The RainbowQC Shorts will feature films from previous festivals including #QCShorts 2021 Best Picture "i get so sad sometimes" by Trishtan Perez; #QCShorts 2019 film "Isang Daa't Isang Mariposa" by Norvin de los Santos; the 2021 silent film "Alingasngas ng mga Kuliglig" by Vahn Leinard Pascual; "Dikit" by Gabriela Serrano; and QCinema Asian Shorts film "How to Die Young in Manila" by Petersen Vargas.
From its premiere last year with QCinema, "How to Die Young in Manila" is about a surreal meet-up amidst a violent setting. The film, which has been exhibited in Busan, LA Outfest and Singapore, stars Elijah Canlas portraying a teenage boy following a group of young hustlers, thinking one of them may be the anonymous hook-up he has arranged to meet for the night. As he anxiously finds a way to get closer, each of the other boys inexplicably turn up as dead bodies strewn in pavements, until only one of them is left.

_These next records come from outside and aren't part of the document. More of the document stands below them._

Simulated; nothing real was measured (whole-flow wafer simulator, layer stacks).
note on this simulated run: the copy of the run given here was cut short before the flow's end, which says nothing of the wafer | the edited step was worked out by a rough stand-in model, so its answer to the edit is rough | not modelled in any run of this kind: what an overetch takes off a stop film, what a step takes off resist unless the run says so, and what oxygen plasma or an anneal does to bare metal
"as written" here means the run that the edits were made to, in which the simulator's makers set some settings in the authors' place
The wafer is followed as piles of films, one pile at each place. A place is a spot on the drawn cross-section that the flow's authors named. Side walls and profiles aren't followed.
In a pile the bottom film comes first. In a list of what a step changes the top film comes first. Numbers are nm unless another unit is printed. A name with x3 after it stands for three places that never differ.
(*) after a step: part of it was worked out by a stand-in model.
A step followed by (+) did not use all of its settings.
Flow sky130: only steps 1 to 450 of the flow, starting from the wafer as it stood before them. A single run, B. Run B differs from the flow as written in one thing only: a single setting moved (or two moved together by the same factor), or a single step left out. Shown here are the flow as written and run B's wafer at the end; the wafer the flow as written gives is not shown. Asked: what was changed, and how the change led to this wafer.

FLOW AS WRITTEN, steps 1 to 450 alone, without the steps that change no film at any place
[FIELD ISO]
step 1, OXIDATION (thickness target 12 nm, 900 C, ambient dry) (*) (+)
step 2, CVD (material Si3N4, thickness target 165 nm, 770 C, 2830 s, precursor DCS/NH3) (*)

The third short film by Cinemalaya Best Director awardee Serrano is loosely based on a lost silent film by Jose Nepomuceno that reimagines classic Philippine folklore into a contemporary diptych of feminine bodies, rage, and freedom. "Dikit" portrays a young woman with a monstrous secret and she desperately longs for a different body. When a new couple moves in next door, she sees her chance to finally get one.
Another silent short similarly explores queer horror elements. "Alingasngas ng Mga Kuliglig," which is a product of the Mit Out Sound Lab last year, shows a young man who is coerced by his father to become the next folk healer of their town. Things do not go as planned when he falls in love with a tikbalang.
Young filmmaking duo, Kaj Palanca and Celeste Joven, won the 2016 QCinema Audience Award for their debut short, "Contestant No. 4," which depicts a young boy, who frequently visits an old man who lives alone, chancing upon the latter watching a dated clip of himself as a cross-dressing boy. As the movie progresses, the two main characters gain a richer understanding of how the weight of life and identity should be carried.
"Isang Daa't Isang Mariposa" was nominated as Urian Best Short Film in 2019 and is about a religious, 100-year-old trans woman who visits her ex-lover's son to bail him out of jail. She uses her P100,000 government award for centenaries for one last chance at love.
Focusing on a gay teenager who develops a sexual affair with an anonymous man online, "i get so sad sometimes" won the Best Short Film at QCinema last year. When the stranger finally promises that he'll reveal his face the day after, the former couldn't contain his excitement but must only keep it to himself.
In the Screen International section for acclaimed prestige titles comes the Cannes grand prize-winning film, Close, by Belgian director Lukas Dhont. In its intimate gaze into the innocent yet deep friendship between two young boys, it explores how a tragic event brings one to become close to the other's mother.
These films will be screend at Gateway Cineplex 10, Trinoma cinemas, the new Cinema76 (on Tomas Morato Avenue), Rockwell Power Plant Cinema, and SM North EDSA. They will be also available for streaming on Vivamax.